The ship has been specifically designed for science work- that doesn’t just mean that there are labs on board (although there are), but runs all through the design of the ship down to the hull-shape around the propellers to make the ship less noisy with fewer vibrations, extra pumps to run all the fridges and cold rooms for our samples, and having small thrusters at the front and back of the boat to help us stay in the same place while we are sampling (otherwise the ocean currents would move us off position while we are measuring!).
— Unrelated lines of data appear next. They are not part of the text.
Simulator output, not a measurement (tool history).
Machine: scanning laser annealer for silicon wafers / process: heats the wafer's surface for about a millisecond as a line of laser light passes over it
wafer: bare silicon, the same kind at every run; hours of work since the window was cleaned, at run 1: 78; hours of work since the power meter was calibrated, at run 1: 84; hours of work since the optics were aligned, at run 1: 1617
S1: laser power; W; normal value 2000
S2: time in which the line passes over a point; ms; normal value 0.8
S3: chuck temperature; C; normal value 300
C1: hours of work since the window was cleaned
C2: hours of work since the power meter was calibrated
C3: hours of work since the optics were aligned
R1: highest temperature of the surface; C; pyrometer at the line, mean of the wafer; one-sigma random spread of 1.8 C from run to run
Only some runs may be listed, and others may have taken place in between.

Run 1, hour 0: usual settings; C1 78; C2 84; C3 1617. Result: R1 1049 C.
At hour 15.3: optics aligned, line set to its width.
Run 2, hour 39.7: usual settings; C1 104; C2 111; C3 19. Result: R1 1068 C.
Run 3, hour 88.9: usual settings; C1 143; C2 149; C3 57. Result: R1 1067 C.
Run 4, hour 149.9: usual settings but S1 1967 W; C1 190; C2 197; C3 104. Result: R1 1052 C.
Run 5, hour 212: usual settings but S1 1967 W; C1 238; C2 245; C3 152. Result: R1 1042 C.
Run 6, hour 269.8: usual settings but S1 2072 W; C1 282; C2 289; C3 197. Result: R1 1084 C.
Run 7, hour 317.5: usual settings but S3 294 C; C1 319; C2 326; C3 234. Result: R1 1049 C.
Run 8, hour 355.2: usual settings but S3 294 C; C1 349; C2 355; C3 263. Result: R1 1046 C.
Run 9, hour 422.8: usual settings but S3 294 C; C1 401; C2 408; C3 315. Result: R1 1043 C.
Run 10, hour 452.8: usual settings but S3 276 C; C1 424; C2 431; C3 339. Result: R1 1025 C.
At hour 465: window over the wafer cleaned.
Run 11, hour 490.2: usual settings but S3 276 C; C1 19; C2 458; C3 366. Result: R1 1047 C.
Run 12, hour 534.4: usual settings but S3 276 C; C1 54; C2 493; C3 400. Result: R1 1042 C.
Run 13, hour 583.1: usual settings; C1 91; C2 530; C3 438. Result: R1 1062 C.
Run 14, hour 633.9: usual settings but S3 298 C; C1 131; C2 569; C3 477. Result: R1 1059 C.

Duncan, Chief Engineer, starting off the tour in the control room. @Jerremy Young

Duncan, Chief Engineer, starting off the tour in the control room. @Jerremy Young

 The ship’s diesel engines generate a high-voltage AC current which is then is converted to DC to power the main drive motors. As a result of this conversion the primary AC supply is uneven with glitches and imperfections. So, it cannot be directly converted to a low-voltage AC supply to run all the scientific instruments. Instead it is used to drive motors (which don’t mind the glitches) and these in turn drive generators that give a very pure signal to keep our instruments happily running. I work in the carbonate group and we have a lot of instruments that depend on this clean electricity to run.

One of the big diesel engines that generate all the power for the ship. @Jeremy Young

One of the big diesel engines that generate all the power for the ship. @Jeremy Young

The ship also generates its own fresh water supply. It pumps up seawater and then boils the seawater under vacuum to make it fresh. This is then used in cooking and cleaning and is purified further to make ultra-pure deionised water. This is very important for us scientists as we use it to make up chemicals for analysis of seawater, and cleaning all our glassware so it is uncontaminated. However this system gets shut down whenever we go into sea ice (as otherwise it might suck up ice and damage the system). This means the engineers always have enough seawater on board to supply us scientists with the water for our experiments just in case we hit ice unexpectedly.

This water is stored in three tanks around the ship and is used for ballast and in anti-heeling. This anti-heeling mechanism is very appreciated by us scientists (especially me!) as it helps stop the ship rolling too much when the seas are rough (such as the other day). The tanks are filled with valves that open and close as the ship moves through the water, and the water is manipulated from one side of the boat to the other. The weight of the water moving helps counteract the movement of the ship from the waves making the rocking we feel less. A similar trick is used to help the ship wiggle through the ice.

 One of the most used parts of the ship by us scientists is the winch rooms. This where all the cables and wires we use to deploy the CTD’s, Go-Flows, SAPs and Bongo nets are run from and they are filled with hydraulic and electric pumps and big drums containing the wires! There are cameras in the room so the crew can make sure the right wire is being deployed and that everything is working ok.

The winch room @Jeremy Young

The winch room @Jeremy Young

 The most impressive part of the tour (besides all these adjustments to help us scientists) was the engine room itself. There were pipes everywhere and big diesel engines that led into the propeller room where you could see the propellers spinning and moving us forward. It is also one of the few places on the ship where there isn’t a tank of water between you and the ocean.

That concludes my summary of what I found most interesting- I hope this has given you an insight into the thought that goes into designing a research vessel for scientists!